As published on businesstimes.com.sg, Thursday 13 April, 2023.
While business leaders are supportive of Singapore’s Green Plan 2030 targets, most only have a general understanding of what green buildings are.
According to a joint report by French multinational company (MNC) Schneider Electric and the Singapore Green Building Council (SGBC) released on Thursday (Apr 13), 61 per cent of survey respondents cited cost and return on investment (ROI) as their biggest concerns when it comes to green-building adoption.
Only 38 per cent said they had a full and comprehensive understanding of green buildings, while the majority or 51 per cent said they had a general understanding of what they were.
At the same time, an overwhelming 95 per cent of respondents agreed that 80 per cent of Singapore’s buildings should be “green” by 2030. In the same vein, 98 per cent agreed that 80 per cent of the city-state’s buildings should achieve Super Low Energy standards within the same timeframe.
The report presents results from Schneider Electric’s survey of more than 500 business leaders across 340 MNCs and 160 small and medium-sized enterprises (SMEs) in Singapore, along with findings from a qualitative study conducted by SGBC on the state and perceptions of green buildings in the city-state.
Schneider Electric and SGBC said their survey findings indicate that low awareness could be holding back the adoption of green buildings in Singapore. But both parties expect green-building adoption to gain momentum in the coming years.
This comes as 52 per cent of respondents said their organisations had plans to increase their investments in using such buildings within the next two years.
The report also said that businesses with more than 50 per cent of their operations already using green buildings are the “most likely group” to have plans to increase their use of such buildings over the same timeframe.
“Broadly, SGBC members found these findings encouraging and are optimistic that the ambitious ‘80-80-80 in 2030’ target has and will continue to set an important vision and direction for stakeholders to invest in utilising green buildings,” the report read.

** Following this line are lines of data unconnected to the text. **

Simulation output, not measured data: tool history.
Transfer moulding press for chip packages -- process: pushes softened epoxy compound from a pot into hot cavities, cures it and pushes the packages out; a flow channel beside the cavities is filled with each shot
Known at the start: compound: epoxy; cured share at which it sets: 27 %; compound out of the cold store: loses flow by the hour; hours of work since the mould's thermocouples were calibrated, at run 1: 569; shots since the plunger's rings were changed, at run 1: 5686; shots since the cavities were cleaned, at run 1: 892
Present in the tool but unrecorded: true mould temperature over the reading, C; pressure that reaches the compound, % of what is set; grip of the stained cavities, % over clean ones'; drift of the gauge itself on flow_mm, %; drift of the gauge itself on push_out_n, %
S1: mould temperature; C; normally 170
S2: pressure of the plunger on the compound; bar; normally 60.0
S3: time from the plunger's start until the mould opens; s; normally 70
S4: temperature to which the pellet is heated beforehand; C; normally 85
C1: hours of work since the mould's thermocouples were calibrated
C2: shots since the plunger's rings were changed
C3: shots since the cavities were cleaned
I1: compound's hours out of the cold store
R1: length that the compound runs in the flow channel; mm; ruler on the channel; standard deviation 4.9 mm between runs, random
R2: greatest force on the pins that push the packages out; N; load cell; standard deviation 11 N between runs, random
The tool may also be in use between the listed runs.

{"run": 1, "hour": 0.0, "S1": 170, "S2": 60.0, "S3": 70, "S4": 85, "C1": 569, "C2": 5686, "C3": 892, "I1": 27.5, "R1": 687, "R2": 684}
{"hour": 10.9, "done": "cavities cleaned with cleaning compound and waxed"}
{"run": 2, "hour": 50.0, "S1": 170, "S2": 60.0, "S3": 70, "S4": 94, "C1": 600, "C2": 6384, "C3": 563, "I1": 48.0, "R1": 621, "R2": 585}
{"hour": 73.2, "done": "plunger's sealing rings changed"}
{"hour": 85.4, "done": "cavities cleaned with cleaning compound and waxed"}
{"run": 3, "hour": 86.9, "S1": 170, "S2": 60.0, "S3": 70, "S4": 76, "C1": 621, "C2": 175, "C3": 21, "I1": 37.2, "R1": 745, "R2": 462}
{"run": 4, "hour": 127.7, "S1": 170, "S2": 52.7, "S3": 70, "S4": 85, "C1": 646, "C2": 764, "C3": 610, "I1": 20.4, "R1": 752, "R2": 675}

Recommendations to drive greater green-building adoption among business leaders include enabling greater access to green finance, as well as forging more public-private partnerships and supply chain collaborations to accelerate the pace of green-building development and adopting green solutions.
Schneider Electric and SGBC also highlighted a need to promote greater awareness of benefits from various government support schemes, such as the S$63 million Green Mark Incentive Scheme for Existing Buildings 2.0, which helps to lower the upfront costs of retrofits.
Other schemes to support energy-efficiency efforts include the National Environmental Agency’s Energy Efficiency Fund, which offers grants to finance the implementation of pre-approved energy-efficient technologies.
“Information campaigns to highlight success stories and case studies that clearly illustrate the benefits of the various technological solutions (for energy efficiency) could also help generate greater buy-in,” said Schneider Electric and SGBC.
“Solution providers could provide more experiential learning opportunities in partnership with SGBC to allow building owners, developers and consultants to develop a deeper understanding of solutions and to observe first-hand how they work.”